Sunday 2 November 2008

Sayles' Second Thought

Wayne Sayles has reacted to the comments made in answer to his recent "Goose-stepping" blog post. He clearly misunderstands that it is precisely because of his position as Executive Director of the most prominent ancient coin collectors' lobby group worldwide, and precisely because he has undoubted achievements in other areas of numismatic erudition (and yes, I even have at least one of his books), that the constant name-calling he addresses to those who discuss the ethics of collecting of undocumented archaeological artefacts is so unbecoming and disappointing. He writes:
Until there is an overture from someone truly representative of the archaeological community, and not a nut case with a personal agenda, there will be continued animosity between that community and ancient coin collectors. A sad situation for sure. I have said repeatedly that I would welcome serious and substantive discussions that would lead to a unified position on cultural property management, I will not, however, deal with gadflies that have no authority, no plan of action and no ability to think beyond the box of their own ideology. The failure of the archaeological community to embrace any such discussions is a validation of their rigid ideological position which will be satisfied only by the total demise of private collecting. Expect a fight!
well, I suggest that the ACCG could send a representative (such as the Chairperson of the International Affairs Committee) to a group which represents a wider range of academic thought in archaeology (such as the Council for British Archaeology's Britarch discussion group) to present the collectors' case to other archaeologists. Oh, wait a minute, they did that...
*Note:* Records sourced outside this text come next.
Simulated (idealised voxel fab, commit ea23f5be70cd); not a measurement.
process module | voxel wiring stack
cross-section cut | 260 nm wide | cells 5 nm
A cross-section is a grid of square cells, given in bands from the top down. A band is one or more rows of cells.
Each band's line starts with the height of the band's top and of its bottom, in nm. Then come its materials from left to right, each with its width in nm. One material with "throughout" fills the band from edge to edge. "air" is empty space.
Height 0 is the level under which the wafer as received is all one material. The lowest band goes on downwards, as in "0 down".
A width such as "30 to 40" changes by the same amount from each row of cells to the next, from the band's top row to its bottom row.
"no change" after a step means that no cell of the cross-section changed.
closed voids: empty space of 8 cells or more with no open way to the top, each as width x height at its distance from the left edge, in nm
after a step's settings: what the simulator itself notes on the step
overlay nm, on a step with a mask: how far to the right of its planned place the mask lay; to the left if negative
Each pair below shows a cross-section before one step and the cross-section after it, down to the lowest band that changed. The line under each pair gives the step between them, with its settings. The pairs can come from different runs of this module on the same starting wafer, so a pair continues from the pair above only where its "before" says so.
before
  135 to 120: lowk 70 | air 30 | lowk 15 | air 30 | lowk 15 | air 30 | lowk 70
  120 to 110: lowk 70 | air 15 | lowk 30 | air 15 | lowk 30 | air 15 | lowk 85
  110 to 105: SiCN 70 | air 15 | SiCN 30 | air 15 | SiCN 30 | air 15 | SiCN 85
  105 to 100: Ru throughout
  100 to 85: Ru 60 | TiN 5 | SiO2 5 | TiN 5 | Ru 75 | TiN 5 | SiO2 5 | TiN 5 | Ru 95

Certainly there is an obvious conflict of interests between those who want to see better protection of the world's archaeological resources from exploitation by looters as a source of collectables and those who defend their "right" to collect unlimited ammounts of undocumented archaeological artefacts no-questions-asked. Certainly if that community aggressively defends its position, a "fight" for public opinion is inevitable. The question is, will the representatives of collectors fight in the same ring as the conservationists, or will dodge outside the ropes to sit in a dark corner shouting rude names and coarse challenges at their opponents while avoiding engaging them in a proper exchange in the ring? Let the audience of such a sorry spectacle decide whether they support the man in the ring, or the man who declines to enter it and engage in a fair exchange of blows.
It is also obvious that a person who sits outside the arena merely throwing insults at those who step in is unlikely to be seen by those "truly representative of the archaeological community" to be an attractive partner to engage in "serious and substantive discussions". Obviously it is the "pleasure" of the Board of Directors of the ACCG and all the members it represents to have an Executive Director whose immoderate public behaviour continues to frustrate any attempt at an equitable resolution of the conflict of interests between "heap of loose artefact on a table" collecting in the US and the interests of preservation of the world's archaeological heritage. Its a mystery to me how US and other "ancient coin collectors" expect to be taken seriously while they stand behind such behavior from their representives.
vignette: sumo wrestlers unafraid to face each other - no name-calling here.

1 comment:

Paul Barford said...

Peter Tompa reckons I have not been as polite as Nathan Elkins in addressing the comments of the ACCG President and Executive Director on British archaeological policy and the Treasure Act. I am sorry he sees it that way. I hardly think however the comments of his Executive Director merit the label "polite". As I say, the arguments emerging from the coin-collecting community represented by the ACCG recently have been little else than insinuations and name calling, and for that reason really are very difficult to take at all seriously. I have always
tried to address the arguments more than the person arguing them, but since these are blogs rerpresenting personal views, at times it can be difficult to separate them.